Diana Hess and Paula McAvoy win education award for “The Political Classroom”
Winners say classrooms are ‘unusual political places’
Immigration. Gun control. Abortion. Gay rights. Religion. Are these and other polarizing topics too controversial to be discussed in today’s high school classrooms?
According to Diana Hess and Paula McAvoy, co-winners of the 2017 University of Louisville Grawemeyer Award in Education, teachers should encourage conversations about difficult political issues because that’s the very nature of a democratic education and those discussions help students understand diverse points of view and become more politically engaged adults.
Hess and McAvoy’s 2014 book “The Political Classroom: Evidence and Ethics in Democratic Education” explores the role of teachers in perpetuating serious, thoughtful political deliberation in schools.
Hess is dean of the School of Education at the University of Wisconsin-Madison where she also holds the Karen A. Falk Distinguished Chair of Education and McAvoy directs the Center for Ethics and Education at the same university.
The book is based on a four-year study of 35 teachers and their 1,000-plus students. Their analysis included 21 schools representing all points on the political spectrum. Hess and McAvoy provided compelling case studies that showcased the power of the deliberative process in helping students hone thinking, reasoning and communication skills as they examined the question: “How should we live together?”
“Teachers are beginning to worry that all controversial topics are taboo,” said education award director Marion Hambrick. “This timely book dispels that notion and provides tangible evidence that the classroom is an unusual political place where students can learn to carefully examine divisive issues.”

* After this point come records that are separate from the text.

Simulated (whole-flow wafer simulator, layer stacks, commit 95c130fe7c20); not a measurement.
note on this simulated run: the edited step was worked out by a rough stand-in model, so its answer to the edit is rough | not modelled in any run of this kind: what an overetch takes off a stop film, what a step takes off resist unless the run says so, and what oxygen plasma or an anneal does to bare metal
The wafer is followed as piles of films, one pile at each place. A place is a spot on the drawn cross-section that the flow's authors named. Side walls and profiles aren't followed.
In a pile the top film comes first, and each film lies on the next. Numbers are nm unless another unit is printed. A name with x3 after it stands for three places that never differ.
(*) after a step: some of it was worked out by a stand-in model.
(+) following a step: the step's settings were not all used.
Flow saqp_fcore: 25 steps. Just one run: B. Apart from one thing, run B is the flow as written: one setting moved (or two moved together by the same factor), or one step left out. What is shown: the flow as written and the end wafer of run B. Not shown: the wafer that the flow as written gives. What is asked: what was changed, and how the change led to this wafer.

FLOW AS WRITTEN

All 2017 Grawemeyer Award winners will be announced this week, pending formal approval by the university’s board of trustees. UofL presents the prizes annually for outstanding works in music composition, ideas improving world order, psychology and education and gives a religion prize jointly with Louisville Presbyterian Theological Seminary. The winners will present free lectures about their award-winning ideas when they visit Louisville in April to accept their $100,000 prizes.